Auxiliary power in an HST (High Speed Train (Inter City class 43 125 units)) comes from the power cars, obviously, and I've always understood that the rear power car (if fit) supplies the whole train. If that fails there is only battery backup available, so the train is out of service.

IETs (Intercity Express Train - replacement for HSTs (manufactured by Hitachi in Kobe, Japan)), on the other hand, have auxiliary power supplied from the traction/APS in each motor carriage (true in diesel or electric mode), so should be more resilient. There is 110V DC (Direct Current) battery power again, but how it is used (directly or via an inverter) is unclear. The one thing that Hitachi do say is that "the on-board APSs operate in parallel to provide redundancy", and of course they have to provide power to the trailer carriages too.

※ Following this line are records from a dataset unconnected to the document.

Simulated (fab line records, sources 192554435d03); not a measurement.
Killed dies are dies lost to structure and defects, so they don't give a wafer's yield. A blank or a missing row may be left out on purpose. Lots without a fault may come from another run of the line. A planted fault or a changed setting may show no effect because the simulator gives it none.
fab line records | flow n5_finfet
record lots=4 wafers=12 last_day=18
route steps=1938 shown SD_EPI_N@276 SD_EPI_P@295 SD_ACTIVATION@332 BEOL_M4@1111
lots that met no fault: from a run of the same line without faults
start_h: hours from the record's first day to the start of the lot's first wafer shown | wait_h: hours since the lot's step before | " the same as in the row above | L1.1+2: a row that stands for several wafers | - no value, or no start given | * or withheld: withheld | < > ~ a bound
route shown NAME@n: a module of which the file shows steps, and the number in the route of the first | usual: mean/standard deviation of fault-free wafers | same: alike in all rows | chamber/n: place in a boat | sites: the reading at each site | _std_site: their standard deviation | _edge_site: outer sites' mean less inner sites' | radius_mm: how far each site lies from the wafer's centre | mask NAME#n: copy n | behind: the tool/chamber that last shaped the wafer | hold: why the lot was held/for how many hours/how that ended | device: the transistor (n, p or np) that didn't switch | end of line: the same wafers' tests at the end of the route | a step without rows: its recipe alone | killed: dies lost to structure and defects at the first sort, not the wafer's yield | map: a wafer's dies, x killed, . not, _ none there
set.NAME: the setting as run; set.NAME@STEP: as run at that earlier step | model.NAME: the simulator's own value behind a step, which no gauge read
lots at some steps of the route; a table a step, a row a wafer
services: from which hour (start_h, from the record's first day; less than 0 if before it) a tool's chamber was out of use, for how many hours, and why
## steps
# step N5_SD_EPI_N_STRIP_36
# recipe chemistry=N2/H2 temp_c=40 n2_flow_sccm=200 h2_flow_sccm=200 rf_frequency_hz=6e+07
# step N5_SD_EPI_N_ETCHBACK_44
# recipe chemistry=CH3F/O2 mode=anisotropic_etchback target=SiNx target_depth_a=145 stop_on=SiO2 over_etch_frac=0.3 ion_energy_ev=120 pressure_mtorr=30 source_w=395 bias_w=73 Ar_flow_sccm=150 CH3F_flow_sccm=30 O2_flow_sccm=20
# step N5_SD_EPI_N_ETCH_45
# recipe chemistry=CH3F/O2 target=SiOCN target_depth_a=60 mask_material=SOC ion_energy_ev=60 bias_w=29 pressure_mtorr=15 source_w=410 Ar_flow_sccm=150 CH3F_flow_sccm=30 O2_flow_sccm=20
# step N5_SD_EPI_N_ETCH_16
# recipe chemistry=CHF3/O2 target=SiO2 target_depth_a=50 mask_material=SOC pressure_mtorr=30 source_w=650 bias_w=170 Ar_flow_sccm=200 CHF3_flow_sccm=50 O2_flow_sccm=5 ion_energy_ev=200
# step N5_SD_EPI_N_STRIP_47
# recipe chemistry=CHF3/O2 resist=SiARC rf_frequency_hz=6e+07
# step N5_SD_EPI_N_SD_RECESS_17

There are several ways that "in parallel" could be implemented, but literally attaching them all to a single train-wide bus (at 400V 3-phase) is not a very likely one. Any fault on that would be a single point of failure, which would be a clear case of target-painted-on-foot syndrome. I would have thought that any train-wide failure of auxiliary power would take out not just the heating but most other systems too, and you'd not have been on that train.

So that leaves a failure of the heating controls - which might be human, software, or the two not getting on with each other.